Primary co-ops pay dividend for pupils

27th February 1998 at 00:00
"I don't have to look for work," Gerry Boyle comments without much sign of job dissatisfaction.

Mr Boyle is head of the 37-pupil Strath of Appin primary, 23 miles from Oban. He also chairs the North Lorn co-operative of five primary schools. And he finds time, just, to act as one of seven area co-ordinators serving six co-ops covering 19 schools and one learning centre in the Oban and Lorn area.

Although Argyll's pioneering links between remote schools require considerable administration and management, Mr Boyle considers they are "the best thing since sliced bread, allowing us to share workload, expertise and resources".

The way in which staff can be shared around schools is a particular strength, especially for small schools where staffing depends on rolls which can fluctuate wildly.

The North Lorn co-op, for example, has a class teacher who is a trained art teacher, taking lessons in her subject in two other schools. A physical education teacher also works in four of the five primaries in the co-op.

The system allows headteachers to specialise and share the management load. Mr Boyle has taken responsibility for finance while his colleagues have other lead roles - Margaret Kilcullen of Ardchattan primary (staff development), Jojo Offord at Barcaldine primary (primary modern languages), and Riona MacInnes in Lochnell primary (5-14 music).

Argyll Online, the authority's IT system, has helped heads meet in "virtual" get-togethers, through video-conferencing, which on at least one occasion prevented Freda MacGregor, the head of Lismore primary, from missing a real meeting when bad weather stopped her getting off the island.

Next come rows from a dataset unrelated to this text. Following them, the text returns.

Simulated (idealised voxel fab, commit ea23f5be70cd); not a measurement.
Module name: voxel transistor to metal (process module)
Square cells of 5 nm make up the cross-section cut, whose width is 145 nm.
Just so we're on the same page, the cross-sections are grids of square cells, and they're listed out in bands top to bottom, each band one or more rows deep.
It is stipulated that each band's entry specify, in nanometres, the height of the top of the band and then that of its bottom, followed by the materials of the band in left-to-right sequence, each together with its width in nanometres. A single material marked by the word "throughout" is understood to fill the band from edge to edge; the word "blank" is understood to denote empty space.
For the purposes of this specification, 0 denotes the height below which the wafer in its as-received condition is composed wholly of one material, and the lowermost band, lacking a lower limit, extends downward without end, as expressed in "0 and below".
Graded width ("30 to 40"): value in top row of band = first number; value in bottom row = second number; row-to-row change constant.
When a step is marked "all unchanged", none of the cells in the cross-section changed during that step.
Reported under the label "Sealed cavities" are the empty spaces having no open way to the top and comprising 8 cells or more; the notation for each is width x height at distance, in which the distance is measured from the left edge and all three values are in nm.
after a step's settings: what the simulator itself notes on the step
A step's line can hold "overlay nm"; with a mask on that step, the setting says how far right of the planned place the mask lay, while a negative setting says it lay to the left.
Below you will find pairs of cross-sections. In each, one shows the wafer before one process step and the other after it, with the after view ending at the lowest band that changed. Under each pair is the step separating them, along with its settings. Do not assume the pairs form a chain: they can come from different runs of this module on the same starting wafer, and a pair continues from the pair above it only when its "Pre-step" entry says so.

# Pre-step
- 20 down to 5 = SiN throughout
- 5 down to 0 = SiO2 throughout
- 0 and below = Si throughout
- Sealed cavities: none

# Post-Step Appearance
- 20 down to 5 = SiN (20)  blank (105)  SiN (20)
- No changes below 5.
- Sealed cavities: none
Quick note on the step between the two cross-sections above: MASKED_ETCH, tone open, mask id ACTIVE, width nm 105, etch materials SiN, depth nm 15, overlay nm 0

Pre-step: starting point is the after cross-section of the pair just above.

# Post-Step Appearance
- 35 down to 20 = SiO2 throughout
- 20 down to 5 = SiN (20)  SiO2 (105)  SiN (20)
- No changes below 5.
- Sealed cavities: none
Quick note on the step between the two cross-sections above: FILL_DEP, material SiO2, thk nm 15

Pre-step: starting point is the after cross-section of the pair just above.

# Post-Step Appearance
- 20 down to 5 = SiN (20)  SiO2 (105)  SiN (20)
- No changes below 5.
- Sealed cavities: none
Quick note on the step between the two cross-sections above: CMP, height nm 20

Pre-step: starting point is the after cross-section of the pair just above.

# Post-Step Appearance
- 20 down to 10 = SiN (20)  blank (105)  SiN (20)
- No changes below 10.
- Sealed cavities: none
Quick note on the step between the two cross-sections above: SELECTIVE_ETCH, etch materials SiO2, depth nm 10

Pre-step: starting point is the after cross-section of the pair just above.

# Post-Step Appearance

Electronic links are a boon to pupils as well. Mr Boyle recalls a Lismore primary 7 pupil, the only one in the school, who was able to join in maths "group work" through video-conferencing with two pupils in Strath of Appin primary who were at the same stage and level. "It was not without its problems," Mr Boyle says, "but it was better for him than not doing it at all."

Video-conferencing has the advantage in forcing people to be precise in what they are saying, Mr Boyle says, but the great disadvantage in that it is not a sociable medium. "Teachers in this area do value the chance to make direct human contact," he says.

But the North Lorn co-op will be able to humanise at least some contact next term. Some 91 primary 5-7 pupils will come together with eight teachers and catering and auxiliary staff to spend a day a week over seven weeks working on the design of a bridge from Appin to Lismore as part of their technological studies.

"This has major benefits for the pupils," Mr Boyle believes. "One advantage is that when they move on to Oban High, where there are likely to be 200 in first year, they will know at least some of the faces from other schools and not just one or two from their own small class."

Co-operating is not the easiest of approaches especially if, like Mr Boyle, you have three jobs. Financial realities have now conspired to make his job harder still, as the budget for area co-ordinators was cut drastically this year by 85 per cent.

"We are able to keep things ticking over but not really take developments forward," Mr Boyle says as he wonders about the long-term effects if the financial climate remains unchanged. But, for now, the "caring, sharing co-op" has a whole new meaning in Argyll.